The Social Component of Building Deconstruction

I could talk about the benefits of deconstruction all day. When I started deconstructing buildings 19 years ago, my company had to be self-sufficient and competitive because I couldn’t rely on our ever-growing role in “green” building or receiving funding to help with workforce development. Today, green building and workforce development have become important reasons to deconstruct instead of demolishing, but they are not the only reasons.

When it comes to green building, if you compare new flooring to reclaimed flooring or new framing to reclaimed framing lumber, it takes about 11 to 13 times less energy for us to reclaim it than to manufacture it new, and three to five times less greenhouse gases are generated when we reclaim it than manufacturing it new. The green benefits of deconstruction are only part of the story. There’s this whole social component to it a lot of people don’t even know about.

We’re desperately trying to create jobs in this country, especially in construction.

Sure, we could be training people to be plumbers for when the economy gets better, but there are thousands of plumbers out of work right now and we don’t know when they’ll get back to work. We could train people to be roofers, but there are thousands of them out of work, too. Deconstruction is a great opportunity to get people back to work because we are talking about jobs that didn’t exist prior to the economic slowdown.

Every job we create in deconstruction is new. For every single demolition operator, we need as many as 25 deconstruction and reuse workers, taking apart buildings by hand, driving the trucks to the reuse store, managing the reuse warehouse and running the store, etc.
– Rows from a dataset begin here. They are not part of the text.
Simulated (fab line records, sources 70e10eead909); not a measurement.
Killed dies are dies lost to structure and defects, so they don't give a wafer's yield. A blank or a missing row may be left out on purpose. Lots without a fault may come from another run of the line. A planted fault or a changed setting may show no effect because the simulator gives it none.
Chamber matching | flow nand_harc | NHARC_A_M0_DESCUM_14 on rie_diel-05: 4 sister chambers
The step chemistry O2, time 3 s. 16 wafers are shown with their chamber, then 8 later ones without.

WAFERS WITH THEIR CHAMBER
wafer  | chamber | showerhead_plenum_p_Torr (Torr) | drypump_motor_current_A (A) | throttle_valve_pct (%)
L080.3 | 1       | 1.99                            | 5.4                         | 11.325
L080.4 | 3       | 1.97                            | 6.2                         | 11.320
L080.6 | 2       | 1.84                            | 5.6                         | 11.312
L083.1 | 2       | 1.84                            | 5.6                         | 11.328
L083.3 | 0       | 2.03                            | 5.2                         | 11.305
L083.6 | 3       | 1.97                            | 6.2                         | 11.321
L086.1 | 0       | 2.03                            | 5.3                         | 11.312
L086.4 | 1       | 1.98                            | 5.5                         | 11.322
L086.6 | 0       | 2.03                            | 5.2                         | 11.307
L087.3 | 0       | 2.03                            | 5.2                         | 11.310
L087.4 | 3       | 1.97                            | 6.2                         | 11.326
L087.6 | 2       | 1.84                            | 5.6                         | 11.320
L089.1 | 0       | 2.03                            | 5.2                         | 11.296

Demolition—not demolition contractors—is a way to throw jobs in the landfill and that’s what everyone seems to be doing. They’re throwing materials in the landfill, resources in the landfill, “trees” in the landfill. I hope demolition companies will do a lot of this hiring and have already begun training some to deconstruct.

I’ve tried to figure out what the downsides of deconstruction are. We have gotten it to the point where it costs less and it takes about the same amount of time as demolition, so what is the downside? I guess the landfill goes on a diet, and the landfill owners are losing out, but I’m OK with that. I don’t actually consider that a downside. The other downside, I guess, is the Chinese factories are going to slow down a little bit because all the items they’re producing and sending over here (not creating any American jobs) are replaced with our materials. I teach deconstruction classes and tell the students, who often are out of work because their job was exported, that deconstruction jobs will never go overseas.

My company now is winning about 85 percent of our bids, but I’m not saying you have to deconstruct every building every time. I’m not going to guilt trip you for not doing it either, but as long as you know how to do it in a timely and cost-effective way (ask me; I’m happy to provide training), then you won’t have to pass on an opportunity to provide gainful employment to your valuable employees and subcontractors. How about trying to invest that project budget in workers instead of in landfills? Let’s say the deconstruction and building material reuse industry has 20,000 workers in it now. We are only deconstructing about 1 percent of the buildings being removed each year and selectively salvaging only a few percent more. If I could just get us to 6 percent deconstruction (where we deconstruct one building and someone else demolishes 17 buildings) we would have to hire about another 100,000 employees! So the next time you are asking yourself how to find more work for your crew so they don’t find somewhere else to work, consider deconstruction instead of demolition.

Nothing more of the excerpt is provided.